When Marketing Professor E. Jerome McCarthy first proposed the "4 P’s" of Marketing in 1960, it is unlikely he would have predicted that his "Marketing Mix" categorization would become that industry’s standard and remain so for the next 50 years. But so it has gone. The framing of "Product", "Price", "Promotion" and "Place" has defined annual marketing plans ever since it was first introduced and still dominates the marketing industry today.
The problem is that this categorization is in desperate need of rejuvenation in the current context of an over-saturated marketing world, jaded consumers, and the emergence of the powerful, self aware, social networked customer.
In response (and general frustration), I propose that the "4 P’s" need to move over and make room for a fifth P, a "P" significantly more attuned to the current marketing landscape. The fifth P that I would suggest is "People". Let me put a quick case forward for discussion.
In his 2004 address to the American Association of Advertising Agencies (which should really be standard reading for marketers), the President of Yankelovich Consulting, J Walker Smith, noted that,
"Marketers haven’t done a lot to create positive views of their industry but they’ve done many things – unwanted spam and telemarketing, guerrilla marketing, intrusive ads covering every blank space and less targeted, less informational communications – that create more negative views. It’s time for marketers to focus their business models on how to better deliver the kind of marketing that consumers really want, instead of assuming that consumers are happy with fending off a daily deluge of marketing. The era of consumer resistance and control has begun."
According to the Yankelovich study, 60% of consumers have a much more negative opinion of marketing and advertising now than a few years ago; 61% feel the amount of marketing and advertising is out of control; and 65% feel constantly bombarded with too much marketing and advertising.
So the $64,000 question is – then what is the type of marketing that "consumers really want"? This is where I bring us back to my argument for a new marketing strategy around the "P" of People.

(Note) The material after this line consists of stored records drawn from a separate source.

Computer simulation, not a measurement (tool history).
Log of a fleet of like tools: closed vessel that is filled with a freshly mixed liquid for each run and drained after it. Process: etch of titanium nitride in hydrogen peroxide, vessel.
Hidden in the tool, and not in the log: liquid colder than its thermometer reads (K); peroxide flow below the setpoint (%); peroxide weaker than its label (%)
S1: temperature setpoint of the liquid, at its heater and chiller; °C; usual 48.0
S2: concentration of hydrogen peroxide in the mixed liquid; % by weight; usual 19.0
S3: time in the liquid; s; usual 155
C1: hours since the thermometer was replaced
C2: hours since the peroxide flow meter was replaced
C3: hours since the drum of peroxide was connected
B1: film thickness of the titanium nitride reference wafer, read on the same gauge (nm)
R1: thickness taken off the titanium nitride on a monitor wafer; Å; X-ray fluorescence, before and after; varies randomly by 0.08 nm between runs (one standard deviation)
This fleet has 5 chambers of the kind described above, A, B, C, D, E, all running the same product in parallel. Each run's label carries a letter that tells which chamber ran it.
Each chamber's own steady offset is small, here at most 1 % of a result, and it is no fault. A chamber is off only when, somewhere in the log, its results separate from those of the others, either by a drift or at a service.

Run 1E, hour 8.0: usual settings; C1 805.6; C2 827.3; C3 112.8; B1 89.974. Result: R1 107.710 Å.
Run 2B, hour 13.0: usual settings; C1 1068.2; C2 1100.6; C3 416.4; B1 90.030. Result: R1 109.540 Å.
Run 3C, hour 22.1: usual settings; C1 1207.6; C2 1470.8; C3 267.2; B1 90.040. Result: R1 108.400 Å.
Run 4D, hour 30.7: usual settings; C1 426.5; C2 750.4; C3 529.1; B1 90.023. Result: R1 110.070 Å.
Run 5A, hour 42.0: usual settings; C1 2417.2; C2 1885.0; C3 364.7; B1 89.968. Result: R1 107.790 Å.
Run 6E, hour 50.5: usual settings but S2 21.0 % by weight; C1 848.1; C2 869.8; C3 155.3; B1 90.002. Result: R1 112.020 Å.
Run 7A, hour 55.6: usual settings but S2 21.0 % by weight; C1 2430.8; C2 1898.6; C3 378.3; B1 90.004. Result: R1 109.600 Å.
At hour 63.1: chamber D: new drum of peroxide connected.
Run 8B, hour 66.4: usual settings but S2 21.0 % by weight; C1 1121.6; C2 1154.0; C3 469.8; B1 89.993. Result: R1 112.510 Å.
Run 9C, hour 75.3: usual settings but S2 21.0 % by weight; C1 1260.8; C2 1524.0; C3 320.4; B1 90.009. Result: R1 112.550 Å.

Using my own industry of financial services as an example, this study by the Deloitte Center for Banking Solutions is just one of the many studies indicating a common theme in how customers of financial services are receiving marketing messages differently.
Look here specifically at the cross generational comparisons of "Doing Your Own Research", "Recommendations from Friends" and "Recommendations from Colleagues", versus "General Advertising". It paints quite a clear picture of marketing impact and behaviour and is a clear indicator on what’s missing in the 4 P’s methodology (click the chart to see full size).
The short story for me personally in this data is the need to create a marketing strategy not based on the traditional 4P’s but based on a definition of marketing that includes a "People" strategy.
How can we engage our customers? How can we allow our customers to engage each other? How can our customer care strategy include our customers and not just service our customers? How do we get our customers to evolve our product or service offer over time? How do we make our customers part of our brand itself?
In response to these questions, I think that developing a marketing strategy around "People" could look something like this:
- A company website that is helpful, human and customer information-oriented (i.e. the information customers are looking for not the information you want to tell them)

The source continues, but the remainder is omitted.